I think this is likely to remain the big issue for indie books, because although some, even many, are excellently well-written, they'll always be greatly outnumbered by the offerings of people who think their own data-dumps are interesting to other people.

Big Reason #2: Quantity Over Quality
The article seems unclear; this point seems to be an adjunct to "lack of editing," as in "skipping the editing makes it easy for authors to churn out lots of ebooks, none of which are particularly readable." Which it does, but I'm not seeing that as a separate reason.

One person says the indie movement won't be taken seriously until all published books are held to a basic minimum standard of literary quality--punctuation, grammar, somewhat-cohesive plot. It's not gonna happen. The internet isn't going to ever insist that content be well-written, and there's not going to be a nice sharp line between "stuff I threw together at my blog" and "my novel, published in serial form online."

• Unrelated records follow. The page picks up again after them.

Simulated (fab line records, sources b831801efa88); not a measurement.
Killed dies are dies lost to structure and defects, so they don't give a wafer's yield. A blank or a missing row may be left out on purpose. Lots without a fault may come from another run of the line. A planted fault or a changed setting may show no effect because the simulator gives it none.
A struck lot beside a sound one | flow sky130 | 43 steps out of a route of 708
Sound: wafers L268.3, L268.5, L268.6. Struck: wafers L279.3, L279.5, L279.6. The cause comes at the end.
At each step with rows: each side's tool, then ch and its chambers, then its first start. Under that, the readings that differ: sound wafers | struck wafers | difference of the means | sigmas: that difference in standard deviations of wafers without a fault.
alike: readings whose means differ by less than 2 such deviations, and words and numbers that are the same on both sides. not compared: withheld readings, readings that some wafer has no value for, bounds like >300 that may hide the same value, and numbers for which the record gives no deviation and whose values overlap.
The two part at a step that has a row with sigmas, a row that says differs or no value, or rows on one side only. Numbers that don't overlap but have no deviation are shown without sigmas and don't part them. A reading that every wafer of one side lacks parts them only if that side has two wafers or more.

Big Reason #3 – The Lack of Gatekeepers
"Having a trusted place to find credible reviews would certainly help separate the good from the terrible," the article says. Yes, it would. And those places are starting to appear. There isn't going to be a replacement for the gatekeepers that worked when "book publishing" was measured in the tens of thousands per year, not millions. And there will continue to be plenty of people willing to take a chance on unfiltered content.

Big Reason #4 – Crappy Covers
. I love this series; I waited for YEARS for ebooks; I cringe when I recommend them to friends because the covers are SO BAD. (Where are the tentacles? Nothing about those covers even says "science fiction," much less "post-apoc scifi where humanity has split into two symbiotic subraces.")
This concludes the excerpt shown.